The Impending U.S. Signature of the U.N. Arms Trade Treaty
Ted Bromund /
The United States could be free to sign the United Nations’ Arms Trade Treaty as soon as Thursday.
When the Arms Trade Treaty (ATT) opened for national signatures on June 3, Secretary of State John Kerry welcomed it with open arms, noting that the U.S. “look[ed] forward to signing it as soon as the process of conforming the official translations is completed satisfactorily.”
The ATT was negotiated in English, and initial translations of it into the U.N.’s other official languages were flawed. Revised translations have since been circulated, and unless objections to the new language are received, the final translation—into Russian—will be formally complete as of August 28. Thus, by the standard Secretary Kerry has set, the U.S. is likely now free to sign the ATT.
For many reasons, this would be an unwise decision. The Administration is to be commended for at least waiting until the translations are complete before signing onto the treaty—it is a basic precaution, after all, to know what it is you are signing before you put your name on it. As a matter of practice, the U.S. is unlikely to sign until late September, when the General Assembly starts its new session. Signing then would extract the maximum favorable publicity from the assembled nations in New York.
It’s not, though, likely to mollify concerns in the U.S. In recent months, 130 Members of the House backed a letter led by Representative Mike Kelly (R–PA) opposing U.S. signature of the ATT, and the Senate and House have adopted various measures to ban funding for implementing the ATT. A bipartisan Concurrent Resolution led by Senator Jerry Moran (R–KS) and Representative Kelly has 35 cosponsors in the Senate and 148 in the House.
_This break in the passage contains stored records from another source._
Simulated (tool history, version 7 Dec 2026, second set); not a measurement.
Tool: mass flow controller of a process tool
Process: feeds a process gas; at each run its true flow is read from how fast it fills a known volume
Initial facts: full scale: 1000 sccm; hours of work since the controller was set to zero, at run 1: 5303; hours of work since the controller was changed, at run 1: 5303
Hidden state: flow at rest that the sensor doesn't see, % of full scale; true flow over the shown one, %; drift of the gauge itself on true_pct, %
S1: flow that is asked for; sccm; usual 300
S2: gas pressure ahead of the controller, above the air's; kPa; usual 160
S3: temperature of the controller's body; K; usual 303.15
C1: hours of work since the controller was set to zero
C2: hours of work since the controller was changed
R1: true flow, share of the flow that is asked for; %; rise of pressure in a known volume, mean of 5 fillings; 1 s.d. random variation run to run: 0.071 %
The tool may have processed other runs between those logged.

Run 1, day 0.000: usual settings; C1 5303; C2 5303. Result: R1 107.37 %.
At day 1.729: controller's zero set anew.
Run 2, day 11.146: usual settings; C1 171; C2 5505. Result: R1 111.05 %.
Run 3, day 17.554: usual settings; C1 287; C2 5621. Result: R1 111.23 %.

But events are moving elsewhere in the world. Last month, the U.N. released a report of the Secretary-General on “Assistance to States for Curbing the Illicit Traffic in Small Arms and Light Weapons and Collecting Them,” which noted that it expects the ATT to have a “synergistic relationship” with other U.N. instruments, such as its Programme of Action on Small Arms and Light Weapons. In Latin America, which collectively has 33 votes in the U.N., firearms owners are opposing a well-funded lobby that is advancing restrictive controls in Peru, Uruguay, Argentina, Bolivia, Ecuador, and—of course—Venezuela. When the ATT comes up for amendment in six years, it is likely to be deeply embedded in all the U.N. firearms initiatives and further tightened by demand of the U.N. majority, which will say many fine-sounding things about their support for social justice, freedom, and peace.
But of course, it’s say one thing, do another. Witness Africa, supposedly a leading backer of the ATT and an advocate of “reducing spending on arms,” which is becoming a center of “cut-throat competition” for its rapidly expanding defense marketplace. You will never go broke by betting on hypocrisy at the U.N.
So the story of the ATT will not be over when the U.S. signs it. Indeed, it will barely have begun.